Defensive errors curse Chelsea again
It has been a week of defensive mix-ups and muck-ups by Chelsea, and that partly explained why they faced a Remontada situation on the night, trailing 5-2 before kick-off and given next-to-no hope of a comeback by neutrals.
The clouds did not clear. It took just six minutes for Chelsea to be undone by a Khvicha Kvaratskhelia goal born of an error by Mamadou Sarr. And it took just eight minutes after that for a breakdown in communication between midfielders Andrey Santos and Moises Caicedo to cede possession and set the rampant visitors on their way to a second goal of the night — Bradley Barcola’s unerring finish — and a seventh in this embarrassingly one-sided tie.
Caicedo and Santos were again off the pace and off the mark when they let a loose ball run for substitute Mayulu to swing the ball into the net for 3-0, and 8-2 on aggregate. Alejandro Garnacho came on and offered some positivity and a level of forward-thinking intent for Chelsea. It mattered not.
Right-back crisis proves costly
A rather dire situation at right-back before the game never resolved itself and, in fact, was ruthlessly exposed by a hungry PSG side. Mamadou Sarr was targeted, and then Josh Acheampong, once the former had been given such a runaround that he was hooked at the interval.
The hamstring injury suffered by Reece James in the Newcastle game, and illness that kept Malo Gusto out, were just another hurdle for Chelsea to overcome. Instead, they succumbed in that area, and badly.

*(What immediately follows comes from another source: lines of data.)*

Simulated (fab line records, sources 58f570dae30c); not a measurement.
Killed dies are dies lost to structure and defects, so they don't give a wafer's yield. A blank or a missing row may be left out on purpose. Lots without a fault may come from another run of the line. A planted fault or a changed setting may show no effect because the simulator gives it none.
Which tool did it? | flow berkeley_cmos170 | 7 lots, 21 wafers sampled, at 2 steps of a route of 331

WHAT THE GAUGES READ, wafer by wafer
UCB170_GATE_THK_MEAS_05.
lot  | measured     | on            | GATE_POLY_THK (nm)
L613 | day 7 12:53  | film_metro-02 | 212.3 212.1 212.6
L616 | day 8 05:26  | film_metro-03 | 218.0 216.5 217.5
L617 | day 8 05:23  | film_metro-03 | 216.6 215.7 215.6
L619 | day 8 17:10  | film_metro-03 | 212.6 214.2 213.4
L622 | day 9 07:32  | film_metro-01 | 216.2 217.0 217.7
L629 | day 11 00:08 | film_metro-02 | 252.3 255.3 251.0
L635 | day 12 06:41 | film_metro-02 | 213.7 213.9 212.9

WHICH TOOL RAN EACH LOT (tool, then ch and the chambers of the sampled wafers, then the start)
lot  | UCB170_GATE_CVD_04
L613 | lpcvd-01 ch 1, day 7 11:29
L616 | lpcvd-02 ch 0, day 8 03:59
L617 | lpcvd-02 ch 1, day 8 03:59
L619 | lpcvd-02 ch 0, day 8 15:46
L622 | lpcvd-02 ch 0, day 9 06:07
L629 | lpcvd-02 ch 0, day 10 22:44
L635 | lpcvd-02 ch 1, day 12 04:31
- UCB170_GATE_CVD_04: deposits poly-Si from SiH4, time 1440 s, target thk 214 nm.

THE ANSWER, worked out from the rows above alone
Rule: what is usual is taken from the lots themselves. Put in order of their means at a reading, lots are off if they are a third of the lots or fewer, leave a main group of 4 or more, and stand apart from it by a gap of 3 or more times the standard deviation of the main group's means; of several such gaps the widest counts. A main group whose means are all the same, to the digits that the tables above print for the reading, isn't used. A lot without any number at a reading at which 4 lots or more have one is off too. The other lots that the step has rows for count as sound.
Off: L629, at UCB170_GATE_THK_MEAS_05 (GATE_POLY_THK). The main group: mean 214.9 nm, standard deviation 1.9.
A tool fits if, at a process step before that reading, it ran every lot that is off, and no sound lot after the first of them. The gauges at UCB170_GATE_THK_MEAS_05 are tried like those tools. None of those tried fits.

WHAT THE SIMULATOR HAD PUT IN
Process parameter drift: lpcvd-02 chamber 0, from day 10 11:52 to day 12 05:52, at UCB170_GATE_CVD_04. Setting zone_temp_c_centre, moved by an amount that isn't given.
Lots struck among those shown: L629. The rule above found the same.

Kvaratskhelia’s diagonal run caused all sorts of problems for Sarr, who was positioned more like a centre-back — which, by trade, he is — than a right-back. And the Georgian was then far too strong for Sarr, who was bumped out the way as he made it 1-0.
Sarr’s replacement at half-time was no surprise, but Acheampong was not much better once he came on. He gave the ball away in a poor area at one stage and was by no means an outlet for Chelsea’s centre-backs or midfielders in the rare moments they sought to play out and forward.